A multi-billion dollar tax preparation software company had a challenging contact centre staffing issue. It operates in a highly seasonal business, with peak employment six times the figure for slow periods. But it was relying on three different vendors, which caused problems with quality control -- all exacerbated by several years of under-investment in staff training. It wanted to improve its ability to handle the fluctuations in customer demand, while consolidating its training with a single partner. And it wanted to trim two days off of what had been a 12-day training schedule, with an eye to another two-day reduction down the road.
First, to manage the fluctuations in seasonal demand, it made full use of its humanify@home solution, which allowed the use of remote associates to manage incoming calls during especially busy times. But staff members, whether they worked at home or in a central contact centre, would be of little use to the company if not properly trained. One of the keys to TTEC's success involved its awareness that people don't learn very well when they are forced to sit though lengthy class sessions that are both overly-complex and painfully boring. The company's approach to training was entirely different from what is commonly practiced by others in the industry.
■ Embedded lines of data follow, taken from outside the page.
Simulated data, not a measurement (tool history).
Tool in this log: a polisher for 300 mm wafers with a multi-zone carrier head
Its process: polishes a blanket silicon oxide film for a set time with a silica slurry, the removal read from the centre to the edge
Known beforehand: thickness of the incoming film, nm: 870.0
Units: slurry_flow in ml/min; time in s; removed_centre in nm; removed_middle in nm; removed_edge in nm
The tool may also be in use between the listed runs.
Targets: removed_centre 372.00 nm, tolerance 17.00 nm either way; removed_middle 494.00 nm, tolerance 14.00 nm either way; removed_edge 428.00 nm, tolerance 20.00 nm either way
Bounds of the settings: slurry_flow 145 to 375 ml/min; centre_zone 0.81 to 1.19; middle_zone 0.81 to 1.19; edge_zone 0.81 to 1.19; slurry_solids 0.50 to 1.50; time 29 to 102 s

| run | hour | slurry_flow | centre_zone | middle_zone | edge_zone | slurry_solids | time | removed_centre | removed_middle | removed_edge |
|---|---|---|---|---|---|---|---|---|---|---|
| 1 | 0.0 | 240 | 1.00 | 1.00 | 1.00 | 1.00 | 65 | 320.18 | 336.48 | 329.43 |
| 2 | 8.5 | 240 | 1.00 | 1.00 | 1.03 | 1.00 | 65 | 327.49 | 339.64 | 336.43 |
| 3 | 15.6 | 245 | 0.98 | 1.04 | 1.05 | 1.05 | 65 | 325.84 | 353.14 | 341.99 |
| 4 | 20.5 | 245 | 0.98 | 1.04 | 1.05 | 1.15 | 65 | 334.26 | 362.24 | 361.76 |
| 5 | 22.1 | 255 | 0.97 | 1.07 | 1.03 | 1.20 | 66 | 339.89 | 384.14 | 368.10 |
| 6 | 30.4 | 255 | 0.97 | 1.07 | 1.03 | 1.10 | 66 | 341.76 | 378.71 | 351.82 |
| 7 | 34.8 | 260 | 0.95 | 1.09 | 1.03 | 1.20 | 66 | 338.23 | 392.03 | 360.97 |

As soon as it was called in to help, TTEC made a thorough study of the sorts of issues the associates were having to deal with. This meant looking through a year or more of call logs, identifying the customer issues that arose most frequently. Perhaps not surprisingly, it found that most of the calls involved the same relatively small number of issues. Armed with insights like those, a complete revamping of the company's training curriculum was proposed and quickly approved.
But the biggest change TTEC made did not involve what material was presented, but instead, the way it was presented. Previously, training sessions involved facilitators standing in front of a class, working their way through PowerPoint presentations and pausing occasionally to hand out PDFs. The sessions were not only dull, they were also almost totally ineffective, and no steps were being taken to see if the instructors’ messages were getting through. Staffers would go through the entire course, but then on the first day on the job have no idea how to answer even the most basic questions that customers might ask.
Learning by listening wasn't working, so TTEC replaced it with "learning by doing." The entire training session was restructured to emphasise the real-world conditions that staffers would face once they were actually on the job. Starting on the second day, trainees were responsible for dealing with live questions -- posed by other trainees in a bit of double role-playing that gave participants insights into both sides of the customer-contact centre experience.
The questions started out simply -- "How do I log on?" was the most common query -- but progressed in complexity over the course of the training. With this approach, not only could new material be presented, but staffers could quickly gain confidence in making use of it in real-world interactions. This meant that students weren't simply learning "theory" by rote memory, but were doing what they would be doing on a daily basis with customers.
The new approach to training was a resounding success. Staffers were able to hit the ground running on their first day of "real" work. The first year of the program, there was a 90% decrease in open tickets on the busiest day of the year, compared to the year before.
As TTEC’s relationship with the client strengthened, it added a chat support feature which put the same emphasis on "real world" customer interactions. Chat specialists were not only trained to help small business customers with technical questions, but also coached on how to make the best use of the product. In 2016 alone, those conversations led to over 140,000 leads, and a 109% increase in conversion rates. Revenue from live chat also influenced $51 million in revenue. There was also a significant increase in NPS scores as a result of the engaging, personalised conversations.
The new approach was so efficient that TTEC was able to pare back the days needed for the training from 10 to eight. Equally importantly, the need for expensive on-the-job retraining was significantly reduced. The company was much more comfortable with the experience it was able to offer its customers, and in fact began to view the strength of its contact centre as a competitive advantage. The stresses associated with rapidly ramping up and down with seasonal demand became a thing of the past.
Customer support has been put on a solid footing, laying the groundwork for superior customer experiences.